Tan added that the inflow of new money through the family offices did not impact Singapore’s private property or market inflation.
Family offices are private organisations set up to manage the wealth of one or several families. The number of these offices significantly increased in Singapore, from 400 at the end of 2020 to around 700 by the end of 2021.
Single family offices are not required by MAS to be registered or licensed since they do not manage third-party funds. Meanwhile, multi-family offices are registered and licensed fund management companies.
According to Tan, MAS currently does not have comprehensive data on fund inflows into Singapore through these offices since having this information was unnecessary. However, MAS’ annual survey showed that a huge part of the increase in assets managed in the country can be attributed to institutional investors.

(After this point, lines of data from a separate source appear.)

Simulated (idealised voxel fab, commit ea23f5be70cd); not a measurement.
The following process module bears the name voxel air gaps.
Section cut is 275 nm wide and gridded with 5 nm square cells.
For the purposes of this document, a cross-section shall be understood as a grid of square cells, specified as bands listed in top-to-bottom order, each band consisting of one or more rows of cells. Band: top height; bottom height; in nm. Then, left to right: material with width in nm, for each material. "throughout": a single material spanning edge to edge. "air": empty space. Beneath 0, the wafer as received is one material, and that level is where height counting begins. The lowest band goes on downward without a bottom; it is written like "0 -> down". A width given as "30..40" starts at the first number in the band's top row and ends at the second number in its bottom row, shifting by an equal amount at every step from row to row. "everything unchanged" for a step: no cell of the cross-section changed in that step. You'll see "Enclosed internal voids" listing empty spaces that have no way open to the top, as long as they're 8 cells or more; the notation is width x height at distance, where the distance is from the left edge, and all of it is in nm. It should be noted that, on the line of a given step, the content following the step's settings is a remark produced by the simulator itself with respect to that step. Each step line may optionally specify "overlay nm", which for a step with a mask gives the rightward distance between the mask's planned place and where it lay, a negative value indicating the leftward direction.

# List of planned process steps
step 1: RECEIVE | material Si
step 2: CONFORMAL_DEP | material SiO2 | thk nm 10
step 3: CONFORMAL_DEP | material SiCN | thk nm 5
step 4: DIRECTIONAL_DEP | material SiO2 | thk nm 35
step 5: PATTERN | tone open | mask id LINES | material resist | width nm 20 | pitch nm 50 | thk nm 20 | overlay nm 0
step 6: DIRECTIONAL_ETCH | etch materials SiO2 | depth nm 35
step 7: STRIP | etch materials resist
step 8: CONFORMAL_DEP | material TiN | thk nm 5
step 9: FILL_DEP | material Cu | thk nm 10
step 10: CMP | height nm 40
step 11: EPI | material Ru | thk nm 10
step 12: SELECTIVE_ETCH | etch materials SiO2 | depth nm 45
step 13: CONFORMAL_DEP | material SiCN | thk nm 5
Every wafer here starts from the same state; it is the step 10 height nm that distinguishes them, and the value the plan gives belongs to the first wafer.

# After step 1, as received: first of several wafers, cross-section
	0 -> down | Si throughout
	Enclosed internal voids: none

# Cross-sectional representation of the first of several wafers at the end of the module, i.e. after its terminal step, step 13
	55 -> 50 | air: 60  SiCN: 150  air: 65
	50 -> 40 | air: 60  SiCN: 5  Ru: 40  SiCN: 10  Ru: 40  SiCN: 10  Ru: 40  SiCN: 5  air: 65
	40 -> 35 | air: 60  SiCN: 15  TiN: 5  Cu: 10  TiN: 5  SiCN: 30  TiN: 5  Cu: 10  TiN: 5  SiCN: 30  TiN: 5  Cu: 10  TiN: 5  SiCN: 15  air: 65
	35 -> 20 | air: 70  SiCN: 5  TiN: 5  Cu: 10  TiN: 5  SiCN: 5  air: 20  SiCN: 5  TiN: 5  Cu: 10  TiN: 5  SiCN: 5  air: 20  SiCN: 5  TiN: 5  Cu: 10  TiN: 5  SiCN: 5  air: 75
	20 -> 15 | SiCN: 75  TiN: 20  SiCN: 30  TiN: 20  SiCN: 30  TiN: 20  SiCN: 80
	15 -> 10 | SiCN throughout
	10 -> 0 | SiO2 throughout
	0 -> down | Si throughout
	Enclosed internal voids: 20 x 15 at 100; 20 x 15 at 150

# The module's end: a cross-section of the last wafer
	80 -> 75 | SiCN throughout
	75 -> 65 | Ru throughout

When asked about the impact of foreign fund inflow on property prices and inflation, Tan said that “some foreign funds do flow into the private property market,” but it’s “relatively low.” He also stated that family offices do not impact the private housing market since no residential property can be attributed to family offices in the last six years.
Most of the funds managed in Singapore are also foreign currencies.
“We have not seen unusual surges of capital into the Singapore dollar that have required a pronounced response on the part of MAS, and certainly not from family offices which, to reiterate, would not form a significant proportion of the total flow of funds for management out of Singapore,” he stated.
According to the survey, Asia-Pacific was the biggest contributor to the increase in SG assets under management for high-end individual investors between 2017 and 2021, followed by Europe and the Americas.